China dipped into deflation at the consumer level in February for the first time in more than six years, giving the central bank scope to cut interest rates further if it needs to boost the economy.
The consumer price index (CPI) fell 1.6% in the year to February, bang in line with forecasts, but both the government and a number of private economists played down the risk of a protracted period of falling prices.
The lurch lower in February was largely because of the high base of comparison: in the 12 months to February 2008, consumer prices were up 8.7%, near a 12-year peak, as the cost of food, oil and imported raw materials soared.
The year-on-year drop in the CPI was the first since December 2002. But the National Bureau of Statistics said that, even if prices had been unchanged in February from the end of 2008, the statistical effect of last year’s high inflation rate would have been to drive the CPI down 2.5%.
With China pursuing an active fiscal policy and a moderately loose monetary policy, the statistics office said it was wrong to jump to the conclusion that China had relapsed into deflation for the third time in a decade.

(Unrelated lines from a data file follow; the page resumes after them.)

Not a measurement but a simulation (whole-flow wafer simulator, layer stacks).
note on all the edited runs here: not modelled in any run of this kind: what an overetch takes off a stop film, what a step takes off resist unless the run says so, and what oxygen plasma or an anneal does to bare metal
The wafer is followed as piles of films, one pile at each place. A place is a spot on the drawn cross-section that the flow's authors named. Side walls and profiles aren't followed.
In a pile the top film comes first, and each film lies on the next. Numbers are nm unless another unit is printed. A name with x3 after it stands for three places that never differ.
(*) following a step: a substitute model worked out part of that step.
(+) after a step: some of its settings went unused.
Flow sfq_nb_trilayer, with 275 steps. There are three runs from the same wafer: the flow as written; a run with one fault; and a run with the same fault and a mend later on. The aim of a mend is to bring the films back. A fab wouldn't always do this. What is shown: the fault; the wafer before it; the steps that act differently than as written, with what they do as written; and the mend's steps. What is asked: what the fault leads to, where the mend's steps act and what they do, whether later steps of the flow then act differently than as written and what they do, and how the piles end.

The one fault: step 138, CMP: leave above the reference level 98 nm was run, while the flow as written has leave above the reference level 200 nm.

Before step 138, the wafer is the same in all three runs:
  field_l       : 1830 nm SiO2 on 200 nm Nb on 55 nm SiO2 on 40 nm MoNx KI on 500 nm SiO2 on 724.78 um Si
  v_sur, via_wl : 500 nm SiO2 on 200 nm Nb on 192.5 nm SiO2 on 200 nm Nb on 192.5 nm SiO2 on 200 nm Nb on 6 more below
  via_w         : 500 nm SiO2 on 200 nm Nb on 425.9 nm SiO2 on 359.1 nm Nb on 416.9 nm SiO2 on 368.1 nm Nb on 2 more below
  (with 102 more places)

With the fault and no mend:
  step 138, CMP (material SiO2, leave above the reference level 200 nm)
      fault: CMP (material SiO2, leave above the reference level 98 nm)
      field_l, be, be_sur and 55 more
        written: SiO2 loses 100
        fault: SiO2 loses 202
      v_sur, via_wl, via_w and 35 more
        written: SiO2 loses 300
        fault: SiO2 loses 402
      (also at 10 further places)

However, it drew attention to a sharp decline in prices of raw materials like crude oil, iron ore and metals due to the global economic slowdown. This was the driving force behind acceleration in the pace of decline in China’s producer prices, also announced by the NBS today, to 4.5% percent in the year to February from 3.3% in the 12 months to January.
The concern of some economists is that these deflationary pressures will intensify, despite China’s 4 trillion yuan ($585 billion) stimulus plan, because the economy is saddled with excess production capacity at a time of depressed global demand.
Power demand in the first two months declined 3.7% percent from a year earlier. The industry minister stating it is too premature to conclude that Chinese manufacturing was over the worst despite some positive signs.